Google started it. Don’t they start everything. You can thank Lazlo for all of this when he came out and said Google no longer requires a college degree to get hired into many of their technical roles. Now, we are beginning to see specialized training schools popping up to begin to ‘train’ the next gen workforce in what will be soon considered the new skilled trades of the future. From CNBC:
Students at the New York City-based school pay $15,000 for four months of coding instruction. They leave with the ability to develop software, and according to Flatiron School, 99 percent of students get a job with an average starting salary of $70,000 a year.
Flatiron founders Adam Enbar and Avi Flombaum said they believe coding will be a form of literacy in the future.
“Just like you need to learn how to read and write, even if you’re not going to be a journalist, you need to learn how to code and wield technology if you’re going to be successful in the world,” said Enbar…
Some of Flatiron’s students share Enbar’s frustration with higher education. Jen Eisenberg was studying computer science as an undergraduate at Michigan State University, but stopped after her first semester when her father asked if she could build him a website.
“I realized I couldn’t build anything tangible … it’s more theory and algorithms,” Eisenberg said.
After completing Flatiron’s program, Eisenberg is a software engineer at Paperless Post, an online stationery shop. She helps write the instruction, or code, that makes the website function.

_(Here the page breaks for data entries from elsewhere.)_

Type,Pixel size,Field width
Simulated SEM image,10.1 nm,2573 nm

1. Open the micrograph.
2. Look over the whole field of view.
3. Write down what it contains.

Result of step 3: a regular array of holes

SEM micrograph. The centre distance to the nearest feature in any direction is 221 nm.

For years I’ve been telling high school students are getting ready to graduate that public education has given them two paths in their life:
1. College
2. Prison
That’s it! Years ago we did away with skilled trades curriculum in public schools. The programs where kids learned how to weld, fix cars, pull wire, sweat pipe, build things, etc. Now, you go to high school to do well on a test and hopefully that test will get you into college. If it doesn’t? Good luck, you’re basically on your own, which for most eighteen year olds usually ends up in prison.
So, I’m actually excited about these ‘new’ skilled trades! Learning how to code, test, program, design and build web apps, etc. Our reality is we have kids who don’t want to go to college. Traditional school environments are not their cup of tea! They can’t wait to get out of high school, and the last thing they want is to go back to a similar setting in college.
America is in desperate need of vocational programs that start when kids are around seventeen. Companies are begging for help in the traditional skilled trades, as well. On both ends of technology, those who turn a wrench and those who click a mouse, need more trained individuals in the workforce, and at both of those ends, a full four year college program isn’t the answer.
Does this mean no one needs to go to college any longer? No. We still need all kinds of college grads. But, we can’t forget about all the others, and we have, for more than a decade. Skilled trades, traditional and new, are the lifeblood of innovation. You can design the greatest thing ever, but eventually, someone has to build it. Someone has to get their hands dirty. Someone has to put in the hours to make it a reality.
Sounds like a job for someone with a skilled trade.
I think the experience and hands on gives employers more to work with than simply a degree by itself. Those who take initiative to teach themselves says a lot to me, sometime more than those who just get through college.
Big fan of certificate programs, I’m currently taking one online for R programming to better learn statistical analysis. There are a lot of “free” or rather less expensive options for learning a vast array of topics online through Massive Online Courses (MOOCs). One woman is even earning her MBA through free online classes.
Not sure of other companies, but my company relies more on hands-on experience than a degree. Degrees are good but experience will trump it most every time. Sometimes, the best, brightest, and most motivated are the ones that tinker and experiment.